Plus the big projects, sofa upholstery, the last of the upstairs carpet replacement, cleaning up the garden, fixing the former landscaping around the tree stump…

Plus the inside projects from my husband, shelving, underbed drawers, etc.

With three kids, one of them tiny, if one of us is doing a project, the other of us is parenting, which is a challenge… Especially since we also want to have time and energy for fun things with the kids…

But hey, there are lots of happy things, and that is good.

September, Otherwise known as July

So the weather is hot, middle of summer hot, which is not the best. Usually this time of year is in the low 70s, which is comfortable for doing outside projects. Instead we have mid 80s and wildfire smoke aloft. And sometimes less aloft which is a problem… Parts of the sky turn white and orange and everything is hazy up high and near the ground. Even the moon was orange last night like something out of a Halloween story.

So I’m not contributing much to the outdoor projects at the moment. Wildfire smoke and RA aren’t a great combination.

I have a good start on my book stacks though! I re-read The Spellshop by Sarah Beth Durst, plus The Zero Waste Life, The Year of Cozy and The Clean Mama’s Guide to a Peaceful Home. Some of these, as is probably obvious are project books.

From The Year of Cozy I finally tried both the marshmallow recipe and the flavored honey recipe. Making marshmallows with honey is a success! Doing a full recipe is way too many, so I’ll be doing half recipes, but it worked, which is awesome. And while it was some effort, it wasn’t a problematic amount of effort, so that will be a ‘special occasion’ treat, but hey, I can make them!, and that’s huge. The flavored honey is a test run to see if I can make it as gifts. I’m letting it sit and absorb the flavor for a week or two before testing it. Hopefully it works!

Re-reading The Zero Waste Life was also interesting. It’s been a little while since I first read it, a year?, six months?, and it’s interesting to see what I’ve managed to improve on. Sometimes it feels like I’m not getting anywhere but comparing the suggestions to where I am now with my projects and systems I’m not doing too bad! Still a ways to go though. Some of the big ones are just stepping up the canning. If we get 200 lb of produce and it’s a year supply it’s realistically going in the freezer or in a canning jar in order to last that year. And if it’s in the freezer that probably means ziploc quart bags. And that means plastic that’s going to be disposed of. Yes, they can be washed a few times, but it doesn’t work well and they tear and even with the best efforts they end up in the trash. Plus it’s plastic, and wow does science seem to suggest plastic is the leaded gasoline of our generation in addition to the goal of not creating trash that hangs around for centuries.

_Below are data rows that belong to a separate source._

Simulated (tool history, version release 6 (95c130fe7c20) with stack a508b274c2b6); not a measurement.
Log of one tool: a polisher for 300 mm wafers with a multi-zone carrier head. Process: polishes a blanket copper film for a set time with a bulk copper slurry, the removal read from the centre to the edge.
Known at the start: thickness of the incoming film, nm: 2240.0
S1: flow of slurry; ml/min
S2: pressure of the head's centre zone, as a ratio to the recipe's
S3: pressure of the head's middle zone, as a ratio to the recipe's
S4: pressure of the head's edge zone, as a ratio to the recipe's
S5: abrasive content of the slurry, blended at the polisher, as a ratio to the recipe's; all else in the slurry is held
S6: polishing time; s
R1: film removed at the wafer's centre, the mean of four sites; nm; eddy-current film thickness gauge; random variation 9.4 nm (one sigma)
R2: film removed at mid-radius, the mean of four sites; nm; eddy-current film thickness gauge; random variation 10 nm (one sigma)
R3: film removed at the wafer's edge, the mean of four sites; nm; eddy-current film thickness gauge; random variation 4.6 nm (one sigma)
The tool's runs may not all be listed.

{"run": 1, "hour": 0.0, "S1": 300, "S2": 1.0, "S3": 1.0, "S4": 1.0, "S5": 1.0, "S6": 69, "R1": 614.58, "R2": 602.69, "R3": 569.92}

Freezing in glass containers is on the table, but that means having enough containers. Doing say, a few quarts of chickpeas I cooked in quart jars to have ready for salads, is definitely reasonable. Doing 90 lb of blueberries in one weekend, less so. Not to mention it needs to be something that won’t turn into a rock or it will be very hard to get it back out of said container. But you can can them, and I found a post from someone from an Extension office saying a simple syrup with honey is valid for canning. So the plan is to do a trial batch next year. We’re going to need more shelves though. We have a nice set of shelves for canned goods, but not enough for a-year’s-supply-of-most-produce-for-a-family-of-5 number of shelves.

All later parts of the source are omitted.